A similar thought was going through the mind of Giuseppe Bertone, the head of the Bertone styling house. Lancia had traditionally relied upon Pinninfarina for design work and Bertone wanted to replace them so he took a Fulvia which belonged to one of his friends, fitted a redesigned body to it and drove it to the Lancia factory gates where it passed easily under the barrier. His proposal to cooperate with Lancia in building the ultimate sports/rally car with the help of his chief designer Marcello Gandini (who had worked on Lamborghini's Countach and Miura) was accepted.
This was a car designed from scratch for rallying, and designed to cope with the toughest conditions that could be thrown at it. It was completely uncompromising; cramped, noisy, stifling, uncomfortable and difficult to drive, particularly in inexperienced hands, it was nevertheless popular with racing crews and racing fans who love to see it in action.
It had a fibreglass wedge shaped shell and wraparound windows which resembled the visor of a crash helmet. Consequently it was once described as looking as though it had fallen from the stratosphere; hence it was given the name 'Stratos'. Vision to the front was superb; to the rear it was practically non-existent but then this was a car designed to stay in front of the pack.

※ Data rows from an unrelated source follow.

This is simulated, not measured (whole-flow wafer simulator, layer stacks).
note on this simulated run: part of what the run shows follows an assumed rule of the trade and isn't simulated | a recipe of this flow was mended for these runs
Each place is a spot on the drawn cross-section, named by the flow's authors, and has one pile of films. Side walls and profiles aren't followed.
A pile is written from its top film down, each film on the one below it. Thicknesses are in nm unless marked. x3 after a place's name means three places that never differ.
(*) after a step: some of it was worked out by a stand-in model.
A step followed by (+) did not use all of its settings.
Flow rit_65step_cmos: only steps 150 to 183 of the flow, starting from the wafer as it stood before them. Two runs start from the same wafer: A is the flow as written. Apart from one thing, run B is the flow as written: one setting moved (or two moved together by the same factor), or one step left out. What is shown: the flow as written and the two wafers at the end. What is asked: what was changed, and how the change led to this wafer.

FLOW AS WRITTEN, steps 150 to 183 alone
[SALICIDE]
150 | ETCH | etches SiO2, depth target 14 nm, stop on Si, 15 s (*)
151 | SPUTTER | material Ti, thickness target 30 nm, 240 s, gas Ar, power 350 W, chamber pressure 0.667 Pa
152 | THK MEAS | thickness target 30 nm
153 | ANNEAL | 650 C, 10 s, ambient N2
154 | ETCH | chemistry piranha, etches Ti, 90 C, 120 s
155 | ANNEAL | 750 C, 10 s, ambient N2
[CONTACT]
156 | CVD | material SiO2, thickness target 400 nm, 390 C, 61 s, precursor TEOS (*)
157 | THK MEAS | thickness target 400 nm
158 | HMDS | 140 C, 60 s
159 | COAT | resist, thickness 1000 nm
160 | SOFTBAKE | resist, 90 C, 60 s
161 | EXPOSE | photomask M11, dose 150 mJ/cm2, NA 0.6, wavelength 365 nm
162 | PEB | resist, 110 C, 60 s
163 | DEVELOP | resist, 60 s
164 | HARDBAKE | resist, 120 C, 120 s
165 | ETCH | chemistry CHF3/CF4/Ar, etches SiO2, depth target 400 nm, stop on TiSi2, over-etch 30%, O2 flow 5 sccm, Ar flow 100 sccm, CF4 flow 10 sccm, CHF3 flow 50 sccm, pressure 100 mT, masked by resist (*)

By the time of it's public launch it was powered by a 2.5 litre Ferrari V-6 engine producing 280 brake horsepower; Enzio Ferrari was reluctant to provide this engine at first because he did not want to assist the possible rival to his own Dino V6 but he eventually agreed to provide the 500 engines for the 500 road going cars that Lancia had to manufacture in order to comply with race regulations. These were detuned to produce 190 brake horsepower but the cars were not put together as well as they could have been and quite a few of them were wrecked by enthusiastic amateurs who thought that they were better drivers than they in fact were.
The Stratos was entered for the World Rally Championship and took first place three years running. In 1975 it won the Swedish Rally, skating over snow and ice; and then to show that it was not only a cold weather car it won the East African Safari Rally despite the dust and heat!
Production came to an end in 1978, by which time just under 500 Stratos had been built and surviving examples (lots of them werewrecked, remember!) in good condition are highly collectable and very valuable.